The Computing Association is one of the many student clubs at Peking University.
Today is the club recruitment day. Keke and Rikka, as the organizers, plan to play some small games with the freshmen at the recruitment site (the Triangle).
Rikka estimates that a total of $n$ freshmen will come to the site to play games. However, Rikka does not know when each person will arrive, so she assumes that the arrival time of each person is a real number chosen uniformly at random from the interval $[0, m]$.
Rikka and Keke will play games with the freshmen. Because they have excellent crowd control skills, each game lasts exactly $k$ seconds. When a freshman arrives, if both Rikka and Keke are currently in a game, the freshman will leave the site. Otherwise, the freshman will choose one of them who is not currently in a game with equal probability and start a game with that person. Suppose a freshman arrives at time $T$ and starts a game with Keke; then Keke will be in a game state during the interval $[T, T+k)$, during which she cannot start a new game with any other player. At time $0$, neither Rikka nor Keke is in a game.

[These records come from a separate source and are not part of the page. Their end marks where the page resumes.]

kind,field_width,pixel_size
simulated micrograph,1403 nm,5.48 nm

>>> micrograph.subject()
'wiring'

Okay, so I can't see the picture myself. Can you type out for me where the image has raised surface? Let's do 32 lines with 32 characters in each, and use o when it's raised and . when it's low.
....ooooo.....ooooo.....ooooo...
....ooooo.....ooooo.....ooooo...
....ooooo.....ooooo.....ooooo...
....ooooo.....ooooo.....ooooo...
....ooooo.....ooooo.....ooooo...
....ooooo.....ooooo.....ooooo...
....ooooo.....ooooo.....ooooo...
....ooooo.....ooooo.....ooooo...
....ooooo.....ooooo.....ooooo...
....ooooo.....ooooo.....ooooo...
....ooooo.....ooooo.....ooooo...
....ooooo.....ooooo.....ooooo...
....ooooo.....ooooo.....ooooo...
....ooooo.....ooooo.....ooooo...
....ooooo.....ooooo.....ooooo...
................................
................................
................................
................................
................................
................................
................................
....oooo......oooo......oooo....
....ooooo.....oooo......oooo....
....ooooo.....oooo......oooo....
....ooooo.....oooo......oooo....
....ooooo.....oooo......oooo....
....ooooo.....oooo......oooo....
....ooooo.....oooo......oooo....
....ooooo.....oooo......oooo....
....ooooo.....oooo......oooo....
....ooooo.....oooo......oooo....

Keke does not want any freshman to leave the recruitment site because both she and Rikka are busy. She is curious about the probability that all freshmen successfully play a game. Since the expression for the answer may be very complex, you only need to output the result modulo a prime $p$.
Input
A single line containing four positive integers $n, m, k, p$.
Output
A single integer representing the result of the answer modulo $p$.
Specifically, if the simplest fraction form of the answer is $\frac{x}{y}$, you only need to output the result of $x \times y^{p-2} \bmod p$.
The problem setter guarantees that for all test cases, the denominator $y$ of the simplest fraction is coprime to $p$.
Examples
Input 1
2 9 8 1000000007
Output 1
1
Note 1
Since there are only two freshmen, regardless of when they arrive, Rikka and Keke will always have at least one person available. Therefore, in all cases, all freshmen successfully play a game.
Input 2
4 6 3 998244353
Output 2
873463809
Note 2
The answer is $\frac{1}{8}$.
Input 3
7 20 2 998244353
Output 3
591287283
Subtasks
For $10\%$ of the data, $n \le 3$.
For $20\%$ of the data, $n \le 4$.
For $35\%$ of the data, $n \le 6$.
For $50\%$ of the data, $n \le 10$.
For $60\%$ of the data, $n \le 15$.
For $70\%$ of the data, $n \le 25$.
For $80\%$ of the data, $n \le 35$.
For $90\%$ of the data, $n \le 45$.
For $100\%$ of the data, $n \le 50$.
For all test cases, $1 \le n \le 50, 1 \le k \le m \le 150, 10^8 < p \le 10^9+9$.